Split jobs (to save memory) after x million entries and realtime sync

English Support for Syncovery on Windows.
ruudelux
Posts: 9
Joined: Tue Oct 12, 2021 7:34 am

Split jobs (to save memory) after x million entries and realtime sync

Post by ruudelux »

I have to copy/mirror about 13 million files and 8000 folders to another drive.
I want to first use the attended mode one time in combination with setting the option "Cache Destination File list/Re-read the destination file list completely after every" to 1 and "Next re-reading will happen after" to 0.
The idea is to first build up the file-list database during the attended mode, then disable the option "Cache Destination File list/Re-read the destination file list completely after every" and enable the real-time synchronization, so that the real-time synchronization will not need to build up the whole file-list database every time it detects a file change.

However, when i use the attended mode, i noticed that the file database will become too big (8 gb memory limit), so i had to enable the "Split jobs (to save memory)" option.
This worked, however the realtime synchronization gave an error after enabling the realtime synchronization.
I am just wondering, if the file-list database has been build up in 3 parts using the "Split Jobs" option, will the file-list database actually contain the full list of files and folders, or the just the last part?

If it will be only the last part, then i guess, the real-time synchronization will not be able to use that file-list database.

tobias
Posts: 1589
Joined: Tue Mar 31, 2020 7:37 pm

Re: Split jobs (to save memory) after x million entries and realtime sync

Post by tobias »

Hello,
even for split jobs, the database will contain all files.

Normally you don't need to worry about these things, as Syncovery handles them automatically. Your plan will work even if you don't take the special steps you mentioned.

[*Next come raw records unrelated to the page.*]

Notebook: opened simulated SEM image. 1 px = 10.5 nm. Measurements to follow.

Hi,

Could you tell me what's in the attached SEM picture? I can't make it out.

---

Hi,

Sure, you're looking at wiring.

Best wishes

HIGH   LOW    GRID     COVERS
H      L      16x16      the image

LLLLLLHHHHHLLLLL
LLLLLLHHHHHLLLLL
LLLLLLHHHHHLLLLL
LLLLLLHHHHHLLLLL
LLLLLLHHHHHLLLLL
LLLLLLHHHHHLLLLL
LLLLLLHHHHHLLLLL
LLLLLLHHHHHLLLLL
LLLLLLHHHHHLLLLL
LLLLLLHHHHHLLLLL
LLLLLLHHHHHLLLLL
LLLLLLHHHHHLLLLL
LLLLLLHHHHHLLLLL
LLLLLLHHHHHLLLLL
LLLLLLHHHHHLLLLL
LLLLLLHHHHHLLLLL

If there is no database, it will do a normal scan and add all entries into the database. You don't need to set "Re-read destination file list" for that purpose.

The 8GB limit is not the database. It's just the in-memory file list. While splitting the job is not a problem, you can increase the memory limit by adding the folowing line to the [Main] section of Syncovery.ini:
AbsMaxMemoryMB=24000

(for example)

ruudelux
Posts: 9
Joined: Tue Oct 12, 2021 7:34 am

Re: Split jobs (to save memory) after x million entries and realtime sync

Post by ruudelux »

So basically, i just need to enable the "Real Time Synchronization" and disable the option "Cache Destination File list/Re-read the destination file list completely after every" ?

tobias
Posts: 1589
Joined: Tue Mar 31, 2020 7:37 pm

Re: Split jobs (to save memory) after x million entries and realtime sync

Post by tobias »

Yes, that will be fine.

But yes, please do the first complete run in attended or unattended mode, or even background mode, so that all files are copied and scanned initially and the database is initialized.

ruudelux
Posts: 9
Joined: Tue Oct 12, 2021 7:34 am

Re: Split jobs (to save memory) after x million entries and realtime sync

Post by ruudelux »

Does the Unattended mode also need to be done in parts? Or does the split option only apply to the attended mode?

tobias
Posts: 1589
Joined: Tue Mar 31, 2020 7:37 pm

Re: Split jobs (to save memory) after x million entries and realtime sync

Post by tobias »

It applies to Unattended as well, but sometimes there are fewer parts unattended because files that don't need to be copied aren't kept in the list.

ruudelux
Posts: 9
Joined: Tue Oct 12, 2021 7:34 am

Re: Split jobs (to save memory) after x million entries and realtime sync

Post by ruudelux »

Ok, i tried the unattended option, but for some reason it seems to be running out of memory even though the split option is set to 9 milion items. Why is it saying that it is splitting after 9 million entries when it already scanned more then 10 million entries? It seems to be ignoring the split configuration.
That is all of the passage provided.